Employees fired from Ohio workers’ comp panel claim religious discrimination, harassmentBy Julie Carr Smyth, AP
Wednesday, March 3, 2010
Fired workers’ comp panel staff cries foul
COLUMBUS, Ohio — After a sweeping scandal nearly five years ago that cost the state’s insurance fund for injured workers $300 million because of investments in Beanie Babies, rare coins and other risky assets, Ohio beefed up oversight and created a panel to help lawmakers look out for the health of the fund.
Now, three years after lawmakers created the Ohio Workers’ Compensation Council to advise them on bills involving workers comp issues, the council finds itself entangled in chaos with a director accused of firing the entire staff amid allegations that she pushed her religion on employees.
The three fired workers each sent letters to council members Tuesday accusing Director Virginia McInerney of wrongful discharge, religious discrimination and harassment, age discrimination and retaliation.
They allege that McInerney, active in an evangelical megachurch northeast of Columbus and an occasional guest on “The 700 Club,” led the staff regularly in prayer, provided them with copies of “God at Work” CDs to listen to, and encouraged one to read a book she wrote titled “Single not Separate: How to Make the Church a Family.”

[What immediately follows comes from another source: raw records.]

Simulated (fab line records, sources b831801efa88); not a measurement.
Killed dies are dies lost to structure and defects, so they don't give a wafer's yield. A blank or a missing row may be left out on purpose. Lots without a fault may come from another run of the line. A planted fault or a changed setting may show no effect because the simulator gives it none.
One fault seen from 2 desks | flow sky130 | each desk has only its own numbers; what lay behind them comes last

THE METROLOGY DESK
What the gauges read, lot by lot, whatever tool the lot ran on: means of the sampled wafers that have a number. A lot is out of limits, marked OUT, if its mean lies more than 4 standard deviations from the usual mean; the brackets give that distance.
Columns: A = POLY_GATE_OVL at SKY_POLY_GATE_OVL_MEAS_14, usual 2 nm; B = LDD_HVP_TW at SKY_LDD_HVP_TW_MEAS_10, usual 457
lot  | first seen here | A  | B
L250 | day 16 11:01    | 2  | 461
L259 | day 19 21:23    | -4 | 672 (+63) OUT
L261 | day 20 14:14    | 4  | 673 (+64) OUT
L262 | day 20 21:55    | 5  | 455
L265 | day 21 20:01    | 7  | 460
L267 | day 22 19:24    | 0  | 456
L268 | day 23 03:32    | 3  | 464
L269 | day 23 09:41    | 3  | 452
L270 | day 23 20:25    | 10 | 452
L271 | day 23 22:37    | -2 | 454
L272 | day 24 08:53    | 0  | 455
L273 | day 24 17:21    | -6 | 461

“It became increasingly clear that the Director was judging employees not on professional performance but on the quality of their faith, according to her beliefs,” former staff attorney Kim Finley alleges in her letter.
McInerney fired the employees Feb. 16 after tensions rose in the office. According to the letters, the three began to air their grievances toward her and she offered them a severance agreement to sign releasing her from any legal claims. All three refused to sign.
McInerney said late Wednesday that she saw no alternative under the law but to fire them. She said she could not discuss the ongoing case further.
“What I can tell you is that, simply, at this moment, I deny all the wrongdoing that those letters alleged,” she said.
The three dismissed women all were hired within the past year and appeared to have no blemishes on their state records, but McInerney said there were personnel issues with some of those involved.
Former executive assistant Sue Irwin said in her letter that McInerney gave her copies of the “God at Work” CD collection and had her take notes to share with the rest of the staff. She also asked Irwin “to join her in prayer to banish Satan’s influence from the office on multiple occasions,” her letter says.
Former staff attorney Shadya Yazback said McInerney “seemed incredulous” that Yazback’s Jewish-Christian upbringing had not led to a family tradition of churchgoing at Christmas. McInerney had praised her work, ethics and dedication to the job in an e-mail just three weeks before firing her.
Finley alleges that things got worse for her in the office after she wrote a legal opinion — at McInerney’s request — on whether the office prayers were appropriate. Her opinion, which she said was based on equal employment opportunity law, said the prayers were not appropriate. Afterward, McInerney focused “an inordinate amount of negative attention and energy” on her, Finley wrote.
Ohio House Minority Leader Bill Batchelder, a Republican, said he was disappointed to see the council he pushed for in trouble.
“All I was trying to do was make sure we didn’t have messes up at Workers’ Comp,” he said.
The council is a legislative agency and not affiliated with the Ohio Bureau of Workers’ Compensation at the heart of the scandal that began in 2005.
The council was created in 2007 after oversight of the state’s workers’ compensation fund was restructured following an array of convictions that began with investments of public money in rare coins and other collectibles by a former Republican fundraiser.
Batchelder served as its first chairman and recommended that McInerney, a longtime employee of the nonpartisan Ohio Legislative Service Commission, be hired as the first director. He praised her work record as a legislative analyst and said the allegations surprised him for two reasons.
“One, she’s very kindly. So probably if there was a problem she didn’t address it right away,” he said. “And it also surprised me because, quite frankly, I would think most people in this economy would want to work for her given what I know about her.”
Among McInerney’s other alleged acts was to ask Irwin to pray with her “for the Ohio Senate and particularly the Senators involved in proposing a resolution to privatize the workers’ compensation system.” Ohio’s is the largest publicly run insurance fund for injured workers in the U.S.
McInerney said “she felt that this was another of Satan’s efforts to stall or impede the Council’s progress,” according to Irwin’s letter. Privatization of the injured-worker fund presumably would eliminate the need for an advisory council created to monitor its use of public dollars.
The council’s current chairman, State Sen. Stephen Buehrer, said in a statement that the council will address the staffing issues but that he couldn’t comment further because of the threat of litigation.
The three employees are seeking to change the terms of their terminations from firings to a settlement.